LONDON (Reuters) - Prominent Islamic militants in London were targeted by a private investigator working for Rupert Murdoch's now-closed News of the World tabloid, according to data obtained by Reuters.
The data, which was collected by British government investigators in 2006 as they looked into alleged media abuses, show that a News of the World journalist commissioned private investigator Steve Whittamore to gather data on Abu Hamza and Abu Qatada, two of London's most controversial militant clerics.
Mohammed al Massari, a Saudi dissident who lives in London, was also targeted in the same way, the data shows.
The information does not indicate whether the newspaper or private eye hacked into any of the militants' voicemails, an illegal tactic used by another detective employed by paper who was jailed in 2007 along with a reporter for hacking into the voicemails of celebrities and aides to the royal family.

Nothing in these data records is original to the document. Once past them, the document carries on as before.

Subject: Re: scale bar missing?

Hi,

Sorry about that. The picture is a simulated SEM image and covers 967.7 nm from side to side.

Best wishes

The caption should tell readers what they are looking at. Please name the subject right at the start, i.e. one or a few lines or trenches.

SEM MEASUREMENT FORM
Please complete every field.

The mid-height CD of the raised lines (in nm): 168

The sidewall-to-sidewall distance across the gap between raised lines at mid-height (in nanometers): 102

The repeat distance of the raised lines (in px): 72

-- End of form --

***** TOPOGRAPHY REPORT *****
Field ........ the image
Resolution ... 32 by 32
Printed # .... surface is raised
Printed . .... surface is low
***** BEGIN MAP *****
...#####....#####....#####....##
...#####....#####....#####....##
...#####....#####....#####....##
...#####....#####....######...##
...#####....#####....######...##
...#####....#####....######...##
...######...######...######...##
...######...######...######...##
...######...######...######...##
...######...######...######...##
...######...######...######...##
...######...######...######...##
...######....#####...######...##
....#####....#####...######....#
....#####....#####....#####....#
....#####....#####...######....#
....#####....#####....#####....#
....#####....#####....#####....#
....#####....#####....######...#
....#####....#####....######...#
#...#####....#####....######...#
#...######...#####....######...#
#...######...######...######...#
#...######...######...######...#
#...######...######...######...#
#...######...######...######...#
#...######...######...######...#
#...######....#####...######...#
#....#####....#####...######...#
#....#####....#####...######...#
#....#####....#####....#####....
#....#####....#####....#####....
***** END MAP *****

News International, Murdoch's London newspaper publishing operation, said it was looking into the matter.
On Friday, the Metropolitan Police said its investigators had so far identified 5,795 different individuals as possible victims of News of the World phone hacking.
Sources at News International also said a journalist for its surviving tabloid daily, The Sun, had been arrested on Friday in connection with inquiries into bribery of police.
The sources said Friday's arrest was the first for work performed for The Sun. The News of the World was shut in July after reports that it had hacked voicemails on a large scale, now the subject of a police investigation.
The information on the News of the World's Islamic militant targets is contained in an electronic database known as the "blue book," which was assembled by the Information Commissioner's Office, a British government agency, from evidence seized in a 2003 raid on Whittamore's home.
The database is undated but is believed to cover a period between 2000 and 2003. It offers no clues on what, if anything, the News of the World dug up on the targets.
The paper ran a story in 2003 exposing what it said was a bigamous marriage by Abu Hamza, which the newspaper said had helped him to win the right to reside in Britain. The woman he wed later denied that she had already been married at the time.
Whittamore, who could not be reached for comment, was convicted in 2005 of passing information to journalists from a confidential police database, and sentenced to probation.
He told BBC Radio last year that he had sometimes been asked to find confidential information, such as bank or telephone account details, work that he sometimes contracted out.
He said he "didn't know and didn't ask" how some of his associates obtained information.
In the wake of the September 11, 2001, attacks by al Qaeda militants on New York and Washington, both U.S. and British intelligence agencies monitored London-based militants with suspected al Qaeda links, including Abu Qatada and Abu Hamza.
Videotapes of the sermons of Abu Qatada, a Jordanian-born cleric, were found in an apartment in Hamburg, Germany, used by militants who led the attacks.
In the wake of the attacks, Abu Hamza, who was born in Egypt and lost both hands and an eye while reportedly clearing mines in Afghanistan, gained notoriety for both his striking appearance -- he has hooks for hands -- and for fiery sermons at the Finsbury Park mosque in North London, several of whose worshippers became targets of counter-terrorism investigations.
Both Abu Hamza and Abu Qatada were subsequently detained by British authorities. Abu Hamza was convicted of charges including soliciting to murder and fomenting racial hatred, and then became the subject of a U.S. extradition request.
Abu Qatada was detained and ordered deported to Jordan.
Both remain in British custody pending appeals to a European tribunal. Their lawyers could not be reached for comment.